A Sense of Perspective

After 30 minutes of scudding over the desert tundra we crested a rocky bluff and the ground fell away vertiginously into the Grand Canyon. The whole grandeur of one of the seven natural wonders of the world lay below us. The tiers of soft rock falling rapidly down the 1 mile drop into the Colorado River which snaked off into the distance, giving us just a glimpse of its 277 mile length. Wow.

A sense of perspective can be difficult to achieve, and this particular one was costing us $300 each, but it was unique and we could not have achieved it any other way.

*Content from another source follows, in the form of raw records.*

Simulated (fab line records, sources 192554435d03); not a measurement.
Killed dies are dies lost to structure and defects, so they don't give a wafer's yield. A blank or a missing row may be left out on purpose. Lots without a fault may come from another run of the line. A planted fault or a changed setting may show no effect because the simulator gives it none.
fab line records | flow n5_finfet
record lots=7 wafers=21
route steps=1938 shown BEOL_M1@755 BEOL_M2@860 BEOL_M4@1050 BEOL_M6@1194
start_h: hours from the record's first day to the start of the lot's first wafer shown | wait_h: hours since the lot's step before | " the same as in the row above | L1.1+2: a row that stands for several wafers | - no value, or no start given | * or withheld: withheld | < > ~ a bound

After following the Colorado for a few minutes, the helicopter started to descend towards what looked like a tiny landing area. Finally it banked dramatically, and battling the crosswinds, finally settled on the rocky shelf. We scrambled out and looked around us dazed. Suddenly we were very small and the canyon was huge, towering above us and entirely surrounding us. We could no longer see the overall topography, but were stumbling over stones, with our feet slipping on the red rubble that was testament to the erosion that had created the canyon.

Now we were amongst beautiful desert plants with bright yellow and blue flowers. Cacti were dotted all around.  Below us was the Colorado: huge, mud red, and lazily boiling as it swept around the corner and disappeared from view.

We’d spent the week in the special weirdness that is Las Vegas at the National Association of Broadcasters annual tradeshow and jamboree, something I’ve been attending for over 20 years.  Over the years I’ve worked with many of the people in the industry. I’ve learnt the specialist language and know my H.264 from my 1080p and my VANC from my OpenEXR. That level of experience, that deep immersion in an industry, is hard won and gives you a particular perspective.

Like the view from the bottom of the Grand Canyon, it took a lot of effort and time to acquire this perspective and only a few people (ok, a few hundreds of thousands in the case of the case of the film & TV world) gain it.

But, it is a very particular perspective, and once attained it can then be difficult to imagine other perspectives, or even that they might exist.

Standing deep in the canyon the walls looked absolutely insurmountable, it was easy to believe that no one could ever make it down on foot. I’ve not seen the canyon from the perspective of standing against its walls, halfway down and if I didn’t know that there were paths, and that people regularly take donkey rides down them, I might never have even thought that perspective was attainable.

In business we tend to value the perspective of technical knowledge and experience, we tend to undervalue alternative perspectives. That is a shame because one is not better than the other, just different. If I was rafting down the Colorado, I’d sure want that close up experienced view of the river, but can recognise that another perspective could warn me of unexpected dangers ahead.

What we tend to lose in acquiring that specialist knowledge is the ability to challenge it and the status quo. We lose the simple ability to ask childish questions. We tend to accept answers, and the “way things are” as insurmountable as the walls of the canyon. Sadly, it is those challenging questions that lead to innovation and disruption. So those that are unable to ask them are as doomed as the dinosaurs.

Experience Naivety
Understand the terminology and detail Gloss over the details that they don’t understand
Anticipate barriers to adoption and the classic “we’ve tried that before” Runs straight at the barriers because they don’t see them (and maybe they don’t exist).
Understanding how things got to this level of weirdness “that’s just the way it is” “That’s dumb” – see that there must be a better way to do things
Knowing almost everyone and being able to contact them Seeks out the best talent they can and often from outside the industry
Know how we got here Know where we could be going

It’s not all good of course, you need both, and you need to be careful. Remember what happened to Trin Tragula’s wife? She told him he needed “to have a sense of perspective”, so he invented the Total Perspective Vortex to annoy her. When she experienced it, the shock of seeing herself in relation to the rest of the universe instantly annihilated her brain. Trin Tragula had discovered that the one thing that a person cannot afford to have in a universe this size is a sense of perspective.